Running predictive models is pretty easy in the Data Science Studio. In a few clicks, you have the ability to predict a variable from the data you have. Once you have tried, you will never see your data the same way. You will want to try with anything. Find out how I used the studio to predict survival from the sinking of the Titanic.
This blog post is the second one of a series. In the previous post, I imported the train dataset containing information about 891 passengers of the Titanic. The idea is to find out what sorts of people were more likely to survive the shipwreck.
The exploration of the dataset with the Studio already gave us a good overview:
- 342 out of the 891 people in our dataset survived.
- Being a child or a woman was a clear advantage to survive.
- Being in an upper class is also an advantage to survive.
Find below a screenshot of the dataset we are going to use for the predictions. Remember that we have generated a new column with the title of each passenger.
What's a predictive model ?
The next step is definitely the coolest part of our work. The goal is to predict the Survived variable (1=survived, 0=deceased) of a passenger. We want to find a model that gives the best predictions.
A variety of models can be used. They use techniques of statistics and machine learning. Basically, a model would use all the information available about the passengers to learn what are the characteristics of a survivor. Then, it would output a decision (survive or not) for other passengers (that we would have kept with the objective of testing our model).
To select the best model, we score each one. Two famous metrics are:
- Accuracy: proportion of correct predictions (total number of "good" predictions divided by the total number of predictions)
- AUC: the Area Under the ROC Curve (from 0.5 for a random model to 1 for a perfect model)
Before going further, let's illustrate with a basic case what can be a model. (If you already know what is a predictive algorithm, just skip this section.)
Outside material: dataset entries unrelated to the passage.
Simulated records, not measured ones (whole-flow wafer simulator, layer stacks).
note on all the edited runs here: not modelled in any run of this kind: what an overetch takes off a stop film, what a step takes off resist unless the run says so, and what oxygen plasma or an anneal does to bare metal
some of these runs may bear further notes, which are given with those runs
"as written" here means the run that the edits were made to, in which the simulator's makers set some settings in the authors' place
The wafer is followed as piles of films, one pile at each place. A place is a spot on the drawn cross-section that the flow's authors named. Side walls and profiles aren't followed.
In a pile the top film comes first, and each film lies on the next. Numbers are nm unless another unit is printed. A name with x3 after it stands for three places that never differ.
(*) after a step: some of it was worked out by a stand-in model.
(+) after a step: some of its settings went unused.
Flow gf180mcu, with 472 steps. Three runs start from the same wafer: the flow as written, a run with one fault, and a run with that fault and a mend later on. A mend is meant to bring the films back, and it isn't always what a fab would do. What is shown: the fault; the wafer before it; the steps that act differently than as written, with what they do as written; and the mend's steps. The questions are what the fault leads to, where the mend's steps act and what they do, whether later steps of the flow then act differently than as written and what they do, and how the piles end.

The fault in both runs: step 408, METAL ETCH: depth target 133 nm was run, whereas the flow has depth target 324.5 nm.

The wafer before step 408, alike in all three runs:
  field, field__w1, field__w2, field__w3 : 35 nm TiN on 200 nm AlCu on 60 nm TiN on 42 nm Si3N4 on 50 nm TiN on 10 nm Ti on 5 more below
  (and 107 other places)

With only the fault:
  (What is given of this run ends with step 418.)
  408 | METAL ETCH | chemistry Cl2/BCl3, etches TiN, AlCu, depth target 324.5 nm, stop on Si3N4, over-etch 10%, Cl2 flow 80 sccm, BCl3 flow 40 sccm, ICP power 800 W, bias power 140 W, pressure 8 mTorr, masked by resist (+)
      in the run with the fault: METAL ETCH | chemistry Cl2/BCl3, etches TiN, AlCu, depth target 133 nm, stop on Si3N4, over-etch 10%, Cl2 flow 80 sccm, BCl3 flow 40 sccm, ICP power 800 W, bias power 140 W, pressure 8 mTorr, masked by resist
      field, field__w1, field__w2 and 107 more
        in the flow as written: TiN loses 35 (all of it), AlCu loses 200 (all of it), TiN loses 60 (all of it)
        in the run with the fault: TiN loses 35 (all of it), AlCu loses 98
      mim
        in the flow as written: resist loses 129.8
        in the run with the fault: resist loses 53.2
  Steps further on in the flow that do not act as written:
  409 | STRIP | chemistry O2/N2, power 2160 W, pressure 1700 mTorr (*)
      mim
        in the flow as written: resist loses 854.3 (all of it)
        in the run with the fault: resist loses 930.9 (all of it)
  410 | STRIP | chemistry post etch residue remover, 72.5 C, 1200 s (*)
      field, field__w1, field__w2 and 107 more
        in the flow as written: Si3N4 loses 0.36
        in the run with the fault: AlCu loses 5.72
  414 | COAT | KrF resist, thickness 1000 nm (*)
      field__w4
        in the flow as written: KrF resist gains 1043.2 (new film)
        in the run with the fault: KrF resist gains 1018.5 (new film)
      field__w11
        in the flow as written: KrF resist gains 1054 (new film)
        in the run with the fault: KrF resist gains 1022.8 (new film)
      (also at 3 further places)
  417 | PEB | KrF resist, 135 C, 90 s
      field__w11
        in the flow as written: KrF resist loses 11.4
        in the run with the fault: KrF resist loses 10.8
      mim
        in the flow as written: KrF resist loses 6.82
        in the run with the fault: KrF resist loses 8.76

If we keep only the Survived, Age and Sex variables of our passengers and from what we saw in the previous example (ie. using our own sense), we could create a simple tree of decision to predict if a passenger survives:
If we apply this algorithm on a sample of our dataset, we would get something like that:
|40||male||0||0||-> good prediction !|
|18||female||0||1||-> bad prediction|
|24||female||1||1||-> good prediction !|
|7||female||1||1||-> good prediction !|
|47||male||1||0||-> bad prediction|
Accuracy on this sample = 3/5 = 0.6
It is a really basic and naive predictive model. We can expect a bad accuracy score if we run this model on the full dataset. Plus, remember that we have 20% of missing data for the Age variable. Because our algorithm doesn't handle this case, we are already sure that the accuracy cannot be better than a 80%.
The Kaggle website actually published a tutorial to build a similar algorithm with Excel. Even though it is really not a great way to run predictions in reality, it is good to practice.
Running the first prediction
The Data Science Studio provides four predictive models for running a classification of this kind within our intuitive graphical interface: Logistic Regression, Random Forest, Support Vector Machine and Stochastic Gradient Descent. The studio will automatically choose the best parameters for you, which is great when you are a beginner like me.
Let's run our first predictions with the default settings and then explore what we get.
By default, three models were run with adapted settings: two with the Random Forest algorithms (with different parameters) and one with the Logistic Regression. Let's explore results of the second Random Forest model.
We get an accuracy score of 0.8324. It means that our model would predict well survival for 83% of our passengers (it was calculated on a different sample, there is more about it later in this post). It is quite a good result, isn't it?!
The studio automatically pre-processed the data before modelling:
- Some variables with no sense for the prediction (such as the Name) were automatically thrown aside.
- It created dummy variables to measure the effect of each value of some variables (Sex and Title for instance).
- It imputed missing values for the numerical variables (Age).
The chart of variables importance highlights the variables that the algorithm most used to decide whether each passenger survives or not. In our case, the most important elements are: male , Mr. , passenger class, fare and Miss. It seems to reinforce our first analysis from the previous article.
The confusion matrix goes further in the understanding of the predictions. It compares the repartition between the actual values of survival with the predicted values.
A bit of personalization
In order to have a better model, I decide to make some changes in the default parameters choosen by the studio. I drop the PassengerId column (not meaningfull at all for the prediction) and dummify the passenger class variable to count the separate impact of each value.
One last thing you need to know: only 80% of the passengers of our dataset were used to train our model and 20% were kept to test the model. This technique is known as cross validation: we score the model on a different sample that the one used for the training. It is good practice to detect overfitting (one of the worst nightmares of a data scientist I was told).
When you are done with your model training, you should use the full dataset to obtain the best model. Let's do that.
First submission on Kaggle
As said in the previous post, the Titanic problem is part of a competition on Kaggle. Until now, we used a dataset of 891 passengers for whom we know if they survived or not. Kaggle provides another dataset of 418 other passengers without revealing if they survived or not. The challenge is to run our model on this dataset, to export the result in a csv file and then to upload it on the website to get a score.
Let's download the test.csv file and upload on the studio. In a few clicks, we apply the same modifications we did. Once done, we apply our model to the new dataset. A new column appears in the dataset: predicted values.
For these 418 passengers, we now have predictions about the survival. This is the moment you really feel the power of Data Science :-)
The last step is to export the results as a csv file and to upload it on Kaggle to get a score.
And the result is... 78% of our predictions were correct on this dataset. It is quite good !
Making our first predictions did not look too complicated, right ? Leave a comment if something is unclear for you.
We could now work to get a better predictive model but that goes further than the topic of this introduction.
Jeremy, a marketing guy learning Data Science.